The American Chemical Society has recognized Martin Moskovits, a distinguished professor in UC Santa Barbara’s chemistry department, with the E. Bright Wilson Award. The award recognizes outstanding accomplishments in fundamental or applied spectroscopy.
Science usually advances through the collaborative efforts of large numbers of scientists, often working many thousands of miles apart, Moskovits noted. So the value of your work is ultimately a judgment call by your peer community.
“It’s always nice to get an award that means that some among your colleagues thought your work was worthy of such an honor,” he said.
Spectroscopy investigates how materials interact with visible light and other forms of electromagnetic radiation. Spectroscopic techniques can reveal a great deal about a material’s structure and composition. For instance, the bonds between atoms in a molecule are flexible, “as if they have springs that hold them together,” explained Moskovits.
This means that the molecule has certain vibrational patterns in which all its atoms move with the same frequency — what scientists call a “normal mode.” Researchers can use spectroscopy to identify a molecule’s normal modes, which in turn reveals the molecule’s composition and geometry. Back in 1977, researchers at Northwestern University noticed that some rough surfaces yield a signal six orders of magnitude larger than smooth ones. But nobody knew why. Until Moskovits figured it out.
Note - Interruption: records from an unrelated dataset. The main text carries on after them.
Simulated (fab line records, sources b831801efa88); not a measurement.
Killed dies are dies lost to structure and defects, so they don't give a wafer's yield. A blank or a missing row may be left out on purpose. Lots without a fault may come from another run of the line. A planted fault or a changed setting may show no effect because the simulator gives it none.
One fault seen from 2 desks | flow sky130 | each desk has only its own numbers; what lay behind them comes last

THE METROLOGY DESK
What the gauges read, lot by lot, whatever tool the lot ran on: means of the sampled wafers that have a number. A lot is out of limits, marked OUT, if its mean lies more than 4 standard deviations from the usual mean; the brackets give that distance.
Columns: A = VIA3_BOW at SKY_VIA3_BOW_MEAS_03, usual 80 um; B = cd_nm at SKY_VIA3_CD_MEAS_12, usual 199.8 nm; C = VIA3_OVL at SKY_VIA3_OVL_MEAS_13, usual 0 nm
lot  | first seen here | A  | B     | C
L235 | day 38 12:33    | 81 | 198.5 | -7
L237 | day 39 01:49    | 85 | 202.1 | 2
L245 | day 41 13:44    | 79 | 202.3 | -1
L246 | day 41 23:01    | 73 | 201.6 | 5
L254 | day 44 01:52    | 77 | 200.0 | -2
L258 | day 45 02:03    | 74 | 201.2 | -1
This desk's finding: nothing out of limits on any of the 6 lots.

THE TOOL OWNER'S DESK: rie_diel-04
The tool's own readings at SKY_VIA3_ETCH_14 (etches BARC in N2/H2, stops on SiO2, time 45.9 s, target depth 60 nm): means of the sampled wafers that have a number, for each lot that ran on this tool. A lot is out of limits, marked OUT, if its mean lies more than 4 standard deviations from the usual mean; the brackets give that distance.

In college, Moskovits didn’t set out to study spectroscopy. He thought he was studying to become a physicist. “I was actually thinking of majoring in mathematics,” he said, “but when I encountered university level mathematics — i.e. real mathematics — I realized that I could never be a first-rate mathematician.
“And,” he quipped, “it seemed to me that the world simply had no professional space for a mediocre mathematician.”
Fortunately, guidance came early on, in his freshman year. “I had a very charismatic professor, Frank Wetmore, and he told me ‘Martin, you should enroll in a dual major in physics and chemistry, because all of the interesting issues now are at the interface between physics and chemistry.’”
Years later, when he was an assistant professor, Moskovits found himself studying the properties of clusters: collections of bound atoms or molecules between the size of a molecule and a bulk solid. Cluster chemistry considers matters similar to the question “What is a heap?” that philosophers often pose. “Except the difference is that philosophers normally talk about it, whereas we try to measure it,” Moskovits remarked.
Think, for example, about measuring the conductivity of a penny. It doesn’t matter if you take the whole coin or cut it in half: “You get the same value,” said Moskovits, “because conductivity is an intensive quantity.”
You can continue to do this — quarters, eighths, sixteenths — without much ado, but eventually there comes a point at which the property changes dramatically. The “bulk-ness” of the material is an important characteristic up to a certain threshold, explained Moskovits, after which the substance behaves more like a loose conglomeration of atoms and molecules, rather than as a single unit.
While pursuing these topics, Moskovits discovered that electrons behave differently on rough surfaces than they do on smooth ones. “By making a little feature on the surface you open up new ways for the electrons to oscillate and absorb light,” he said. For instance, the electrons trapped in the little lumps and bumps have unique resonances. These oscillations have been dubbed plasmons.
Moskovits realized that these plasmons were responsible for the million-fold increase in the spectrographic signals. “If it enhanced it by five, we wouldn’t be having this conversation,” said Moskovits, “but something that enhances by a million is like magic.” And so it is that Moskovits’ colleagues at the American Chemical Society decided to honor him with the E. Bright Wilson Award.
After making the connection between plasmons and enhanced spectroscopy, Moskovits and many others wondered whether plasmons could enhance other things. “And the answer is yes,” said Moskovits. “You can use the plasmon to enhance chemical reactions.”
The plasmon is an oscillation of electrons, and oscillations stop after a while. However the electrons don’t return to their normal energy right away, and during this excited state they can enter molecules and carry out chemistry, said Moskovits.
For instance, the electrons in a roughened gold rod can split the oxygen and hydrogen atoms in water when energized by sunlight. The plasmons provide the energy required for the reaction without any external voltage applied to the system.
Moskovits challenged his postdoctoral research assistant at the time, Syed Mubeen, to construct just such a water splitter. And it worked the first time, said Moskovits. They published their results in the journal Nature Nanotechnology.
“If you put this in a pond it would burble along producing hydrogen and oxygen without anyone looking after it,” Moskovits said. He hopes to develop the technology to a point where it can be a cost-effective method for producing hydrogen for energy.